The problem
I am trying to figure out whether a mobile app user is located within a given wifi network. In order to do the match, I am comparing the MAC address reported by the user to the one sampled manually in advance.
I have found that the router MAC address of users within the same network slightly differ, and I'm wondering if there's a way to figure out the reason behind the differences.
Data
The following MAC addresses were reported by three different Android users connected to the same Starbucks wireless network:
02:18:1a:31:21:ce - User A
00:18:0a:31:21:ce - User B
02:18:1A:31:21:CE - User C
-+:--:+-:--:--:-- - Differences (+) (ignoring case)

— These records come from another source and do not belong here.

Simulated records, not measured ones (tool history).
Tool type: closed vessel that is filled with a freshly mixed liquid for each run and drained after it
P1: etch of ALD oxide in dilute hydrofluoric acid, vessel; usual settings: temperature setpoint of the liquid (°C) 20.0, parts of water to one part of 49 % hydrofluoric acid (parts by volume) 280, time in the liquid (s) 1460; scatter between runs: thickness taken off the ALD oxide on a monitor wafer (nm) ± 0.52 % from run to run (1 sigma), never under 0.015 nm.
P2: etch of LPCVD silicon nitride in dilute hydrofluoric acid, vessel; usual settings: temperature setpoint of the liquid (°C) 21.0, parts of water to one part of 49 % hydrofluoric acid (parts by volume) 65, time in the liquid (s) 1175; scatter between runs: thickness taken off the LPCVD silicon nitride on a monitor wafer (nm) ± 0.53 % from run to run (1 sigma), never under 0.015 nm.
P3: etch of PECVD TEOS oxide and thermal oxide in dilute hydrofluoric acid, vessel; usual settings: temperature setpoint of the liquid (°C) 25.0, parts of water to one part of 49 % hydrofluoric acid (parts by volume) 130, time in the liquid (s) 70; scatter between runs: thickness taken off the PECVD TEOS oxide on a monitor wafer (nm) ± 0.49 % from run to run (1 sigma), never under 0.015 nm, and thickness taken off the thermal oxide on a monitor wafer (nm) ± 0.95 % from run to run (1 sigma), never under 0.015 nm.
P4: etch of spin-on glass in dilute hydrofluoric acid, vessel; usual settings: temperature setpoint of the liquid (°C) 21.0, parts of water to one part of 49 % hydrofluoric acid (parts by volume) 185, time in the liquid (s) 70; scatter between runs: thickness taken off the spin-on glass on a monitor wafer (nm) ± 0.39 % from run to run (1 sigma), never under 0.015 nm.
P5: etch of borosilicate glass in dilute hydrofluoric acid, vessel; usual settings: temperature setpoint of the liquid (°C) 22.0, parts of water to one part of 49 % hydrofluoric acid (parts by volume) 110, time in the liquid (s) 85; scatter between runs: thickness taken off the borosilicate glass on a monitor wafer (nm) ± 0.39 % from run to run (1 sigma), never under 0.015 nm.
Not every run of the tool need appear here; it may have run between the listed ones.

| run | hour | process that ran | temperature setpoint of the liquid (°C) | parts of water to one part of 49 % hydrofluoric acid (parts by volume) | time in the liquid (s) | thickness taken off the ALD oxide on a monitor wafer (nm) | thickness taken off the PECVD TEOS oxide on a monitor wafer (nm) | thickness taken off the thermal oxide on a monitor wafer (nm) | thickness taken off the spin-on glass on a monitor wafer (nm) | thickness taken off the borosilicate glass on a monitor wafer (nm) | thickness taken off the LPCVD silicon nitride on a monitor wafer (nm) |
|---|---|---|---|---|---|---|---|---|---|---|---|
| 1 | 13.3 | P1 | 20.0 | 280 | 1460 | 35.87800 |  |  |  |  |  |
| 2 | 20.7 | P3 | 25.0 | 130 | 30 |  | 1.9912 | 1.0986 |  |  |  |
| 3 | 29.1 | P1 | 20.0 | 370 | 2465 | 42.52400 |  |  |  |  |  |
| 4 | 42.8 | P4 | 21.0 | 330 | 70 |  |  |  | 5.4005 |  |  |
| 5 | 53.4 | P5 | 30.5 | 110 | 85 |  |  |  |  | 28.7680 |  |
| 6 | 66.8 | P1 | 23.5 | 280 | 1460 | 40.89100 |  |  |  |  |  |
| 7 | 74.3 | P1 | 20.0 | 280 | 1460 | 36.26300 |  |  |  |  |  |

The MAC addresses have 10 characters in common, and differ by two other characters. The wireless network requires sign-in with a username and password given by the cashier; all the customers in the shop used the same username/password combination.
The question
Is there any logic behind the differences in the MAC addresses? Can I assume that similar router MAC address insinuate users within the same wifi network?
Clarification
Clearly, MAC addresses can be spoofed to any arbitrary value. I wonder whether, in practice, similar MAC addresses are likely to belong to the same network - a.k.a the reason behind spoofing.
There is no pattern for a given network, they're hardware based. If you see similar addresses, you just got lucky. Here's the standard for MAC addresses: http://standards.ieee.org/develop/regauth/tut/macgrp.pdf
However, remember that just about every device is set up to be able to fake a MAC address or change them. So really don't trust them.